My sense is that distributed power production won't work until you get a quantum leap in battery storage so the generators can use their own excess capacity. I'd cover my roof in solar tomorrow if I could have 100 kWh of battery in the basement to cover evenings and peak utilization.
I don't think the idea of a random, unstructured network of spare residential solar over capacity is really what makes for a manageable grid. Maybe the existing grid could be redesigned to support a lots of local feeds in a manageable way, but it would be extremely expensive and I don't know that it's worth the cost, especially if its only to justify the individual generators personal solar economic choices.
I don't agree with the monopoly obligation agreement at all. The concession made by utility monopolies is rate regulation -- they get to charge enough to meet reasonable costs and a fair profit margin. Stable, minimal markup pricing is the concession. By forcing the utilities to buy power they don't need under their current generation and management structure (and at high rates), you're basically forcing them to charge more to everyone else so that they can buy power they don't need from people who have invested in solar.
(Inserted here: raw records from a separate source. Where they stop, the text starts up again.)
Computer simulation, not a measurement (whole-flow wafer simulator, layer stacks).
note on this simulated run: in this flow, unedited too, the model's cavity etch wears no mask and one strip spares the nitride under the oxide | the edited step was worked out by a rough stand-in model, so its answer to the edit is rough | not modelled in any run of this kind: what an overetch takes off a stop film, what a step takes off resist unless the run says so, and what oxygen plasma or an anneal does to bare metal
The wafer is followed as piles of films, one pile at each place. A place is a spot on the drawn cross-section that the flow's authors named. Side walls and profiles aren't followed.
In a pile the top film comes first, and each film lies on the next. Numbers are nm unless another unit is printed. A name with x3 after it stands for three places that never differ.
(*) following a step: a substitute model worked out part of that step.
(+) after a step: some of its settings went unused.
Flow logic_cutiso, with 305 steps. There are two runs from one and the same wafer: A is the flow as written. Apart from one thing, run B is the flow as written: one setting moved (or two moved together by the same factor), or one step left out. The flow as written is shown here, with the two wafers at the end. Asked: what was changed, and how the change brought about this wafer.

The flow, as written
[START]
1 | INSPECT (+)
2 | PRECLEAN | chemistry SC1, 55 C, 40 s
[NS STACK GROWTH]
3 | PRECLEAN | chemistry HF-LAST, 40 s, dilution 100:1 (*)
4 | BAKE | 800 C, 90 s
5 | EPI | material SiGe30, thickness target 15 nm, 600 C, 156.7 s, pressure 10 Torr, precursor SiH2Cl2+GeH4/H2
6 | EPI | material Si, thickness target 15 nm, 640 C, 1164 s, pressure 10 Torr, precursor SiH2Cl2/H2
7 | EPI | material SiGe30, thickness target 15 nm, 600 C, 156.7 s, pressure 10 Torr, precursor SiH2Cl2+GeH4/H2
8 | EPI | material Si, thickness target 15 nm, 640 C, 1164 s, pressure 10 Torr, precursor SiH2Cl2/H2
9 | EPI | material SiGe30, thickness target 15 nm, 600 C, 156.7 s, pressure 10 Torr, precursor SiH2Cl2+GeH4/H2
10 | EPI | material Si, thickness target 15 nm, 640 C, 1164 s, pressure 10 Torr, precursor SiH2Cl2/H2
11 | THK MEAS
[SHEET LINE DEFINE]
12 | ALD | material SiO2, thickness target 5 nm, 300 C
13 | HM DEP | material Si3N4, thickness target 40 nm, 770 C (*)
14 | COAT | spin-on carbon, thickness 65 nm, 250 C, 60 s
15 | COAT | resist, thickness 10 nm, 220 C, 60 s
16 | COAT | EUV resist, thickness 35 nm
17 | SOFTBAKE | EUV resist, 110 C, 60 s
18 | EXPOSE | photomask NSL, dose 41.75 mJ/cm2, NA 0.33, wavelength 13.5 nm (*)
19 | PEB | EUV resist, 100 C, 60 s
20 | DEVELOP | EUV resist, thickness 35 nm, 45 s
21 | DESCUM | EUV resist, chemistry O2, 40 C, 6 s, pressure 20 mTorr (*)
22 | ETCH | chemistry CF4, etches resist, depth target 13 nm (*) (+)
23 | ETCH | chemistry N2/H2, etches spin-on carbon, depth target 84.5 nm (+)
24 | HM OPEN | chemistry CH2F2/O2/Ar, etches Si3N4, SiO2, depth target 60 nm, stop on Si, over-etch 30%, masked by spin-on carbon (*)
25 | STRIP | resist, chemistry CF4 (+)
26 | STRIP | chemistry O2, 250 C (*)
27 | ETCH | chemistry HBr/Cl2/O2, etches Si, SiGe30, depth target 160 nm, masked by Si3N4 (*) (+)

I'm sorry, but I don't agree that utilities or other rate payers have a moral or any other obligation to subsidize the choice of putting up solar panels. Put up panels if you want, but your economic calculations should just include the power you don't buy from the grid, not the power you make the other rate payers buy from you. If that turns out to be a less winning economic decision, too bad. "Because solar" or similar isn't good enough.
Think of it this way -- if I shop at one grocery store and buy food and then discover I have too much, I can't go to a different grocery store and make them buy back my excess food or give me a discount on the additional food I buy.